Melodrama

I realize now how melodramatic my last post must have read, and feel thoroughly ashamed of myself. There are, of course, worse things that can happen to you than Writers Block. As for thinking that God had deserted me, I now cringe.
            As for my marriage, I really did feel that we were heading for the divorce courts. And yet, when we were first married, the argument might have lasted for a month, and meant that at least one of us would go off and stay in the parental home.
            During the time we weren’t speaking, I got to do some things by myself. I went to Kingston alone, I ate plaice and chips at a fish restaurant, I watched a dvd from beginning to end. But I couldn't enjoy any of it.
When we made up, it was a remarkably calm affair, so much so that I wondered if we'd ever actually argued about anything.
Some other good things:
1) I've started reading To Rise Again At A Reasonable Hour by Joshua Ferris, which is hilarious. I told myself that I needed to read some non-horror literature. In fact, non-genre. Initially, I picked up Thomas Hardy's Jude The Obscure, and the few paragraphs I read of it were dynamite. But then I realized that I was enjoying it on the level of a horror story. I felt I needed to read something without melodrama and without camp. Hardy's novels are brilliant, the two I have read (The Mayor of Casterbridge and Tess of the D'Urbervilles), real page-turners. Don't let anybody tell you that Hardy is dour or humourless. But I told myself I had to read contemporary fiction. It felt like an ordeal, at first, Googling at the Man Booker winners, all with blurbs like "Alex is an architect whose marriage is in trouble" or "India takes her children to a house on the continent, where she struggles to finish her novel." Ferris's book sounded like it was funny, and about ordinary people- and I was right on both scores.

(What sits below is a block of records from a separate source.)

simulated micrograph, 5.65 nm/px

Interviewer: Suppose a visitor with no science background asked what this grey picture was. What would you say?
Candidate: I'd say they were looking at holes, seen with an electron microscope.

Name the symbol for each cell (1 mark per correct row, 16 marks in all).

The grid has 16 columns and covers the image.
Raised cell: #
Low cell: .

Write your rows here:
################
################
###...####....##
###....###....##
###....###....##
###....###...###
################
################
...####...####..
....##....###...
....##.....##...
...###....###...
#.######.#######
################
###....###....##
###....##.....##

2) I've also started reading T.S. Eliot's The Waste Land. Don't ask me what it's about. Intermittently, it makes sense, but I'd be lying if I said that I understood more than ten percent of it. However, it has kind of taking me out of myself, like the modern sculptures I've been seeing at the Tate Gallery lately.
3) I've also begun on Ibsen's play Ghosts. I used to read plays all the time, when I wanted to be a playwright. I could never quite get into Chekhov, but Ibsen seemed a lot more straightforward. Again, I began with Shakespeare, which is, of course, brilliant, but I felt I needed to read modern drama. So far, Ghosts is fantastic.
4) I've carried on with Morning Pages and Writing Practice.
5) I've bitten the bullet, found one of my existing short stories, plus all the feedback I've had about it, and I'm about to start a third draft of it.
6) Finally, new ideas are coming to me. I don't want to hurry them. It has helped me that I've been doing all this other stuff, and taken my mind of Writers' block. And it feels like my prayers have been answered.